What is the value of a that would make the matrix equation true?
(1 -2) (-5 6) = (a b)
(3 4) (7 -8) = (c d)
To find the value of "a" that would make the matrix equation true, we need to multiply the matrices on the left-hand side:
⎛1 -2⎞ ⎛-5 6⎞ = ⎛a b⎞
⎜3 4⎟ ⎜7 -8⎟ ⎜c d⎟
To multiply matrices, we need to follow a set of rules.
1. The number of columns in the first matrix should be equal to the number of rows in the second matrix.
In this case, the first matrix has 2 columns and the second matrix has 2 rows, so we can proceed with the multiplication.
2. Multiply each element in the first row of the first matrix by the corresponding element in the first column of the second matrix. Sum these products to get the first element of the resulting matrix.
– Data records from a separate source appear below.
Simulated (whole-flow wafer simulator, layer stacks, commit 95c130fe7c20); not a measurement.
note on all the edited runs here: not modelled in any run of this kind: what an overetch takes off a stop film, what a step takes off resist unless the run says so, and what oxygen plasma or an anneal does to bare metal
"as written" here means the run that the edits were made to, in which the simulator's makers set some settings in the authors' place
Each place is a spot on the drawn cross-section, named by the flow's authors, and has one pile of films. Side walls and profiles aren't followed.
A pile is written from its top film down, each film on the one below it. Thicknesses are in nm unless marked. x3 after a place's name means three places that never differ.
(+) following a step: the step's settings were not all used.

For the first element in the resulting matrix, we multiply 1 by -5 and -2 by 7, then add these products: (1 * -5) + (-2 * 7) = -5 - 14 = -19.
3. Repeat step 2 for the second element of the resulting matrix. Multiply each element in the first row of the first matrix by the corresponding element in the second column of the second matrix. Sum these products to get the second element of the resulting matrix.
For the second element in the resulting matrix, we multiply 1 by 6 and -2 by -8, then add these products: (1 * 6) + (-2 * -8) = 6 + 16 = 22.
Now we have the resulting matrix:
⎛-19 22⎞ = ⎛a b⎞
⎜? ? ⎟ ⎜c d⎟
To make this matrix equation true, the values of "a," "b," "c," and "d" on the right-hand side should correspond to the elements of the resulting matrix.
In this case, the first element of the resulting matrix is -19, so "a" must be -19. The second element of the resulting matrix is 22, so "b" must be 22.
Therefore, the value of "a" that would make the matrix equation true is -19.